But, back again in 2023, he says he is having “too much fun” playing international cricket to mull over those times, as he returns to the country as England’s undisputed No1 spinner.
“I feel very different as a person from then,” the left-arm spinner said. “And I think I’ve been influenced by the environment I’m in now.”
The last 12 months have been a remarkable turnaround for a player who went from being in and out of the England side on any given occasion, to bowling 100 overs more than anyone else in Test cricket in 2022.
“I view things slightly differently, just how fun it is winning games,” Leach said. “I want to contribute to winning games. A lesson for me was taking 46 wickets in the year at 38.
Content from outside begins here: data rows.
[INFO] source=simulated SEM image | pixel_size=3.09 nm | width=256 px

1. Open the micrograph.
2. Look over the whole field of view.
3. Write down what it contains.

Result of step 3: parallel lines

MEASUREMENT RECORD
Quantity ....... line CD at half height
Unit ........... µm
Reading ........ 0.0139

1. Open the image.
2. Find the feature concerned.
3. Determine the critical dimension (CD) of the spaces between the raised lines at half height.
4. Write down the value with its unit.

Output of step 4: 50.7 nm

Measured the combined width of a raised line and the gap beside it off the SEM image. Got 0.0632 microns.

“I would never think a 38 average would mean 46 wickets, I thought it would mean 20 wickets, two-and-a-half an over and not looking like taking a wicket.
“I still look at that and think, ‘I’d love that to be 31, 32, but I know the only way I can do that is by bowling better, not safer. I need to be braver.”
The change in fortunes has correlated with a period where he has been backed to the hilt by captain Ben Stokes, with the pair sharing a close personal relationship that is bearing professional fruits.
“It’s probably been the most important thing for me,” Leach said of Stokes’s backing. “Feeling like I belong. I know at some point someone might come along who’s better and take my place, and that will be absolutely fair enough. I’m just trying to enjoy it as much as I can and do as much as I can for the team.”
Under Stokes, England have won nine out of 10 Tests, and are currently in the midst of stripped-back preparations for a two-match series that begins on February 16.
Original plans were for England to play two two-day matches against a New Zealand XI, although the second of those has been cancelled in favour of optional practice, with the three-day training camp in Mount Maunganui and four-day golf trip in Queenstown that preceded their arrival in Hamilton deemed ample preparation. “I hate golf, but the other lads love it,” Leach said.
“We’re working a lot smarter as a team,” Leach added. “A lot of guys were away in January, but I used January and bowled a lot, so I don’t feel like I need a load of game time to be ready. But a taste of it is good.
“I certainly feel in previous tours, because I’ve worried more, I’ve probably overdone it and then peaked too early — and by the First Test I’m trying to hold onto that. Whereas [here] I think I’ve got a better chance of peaking at the right time.
“I think trust is a big thing in the group, and that’s working really well.”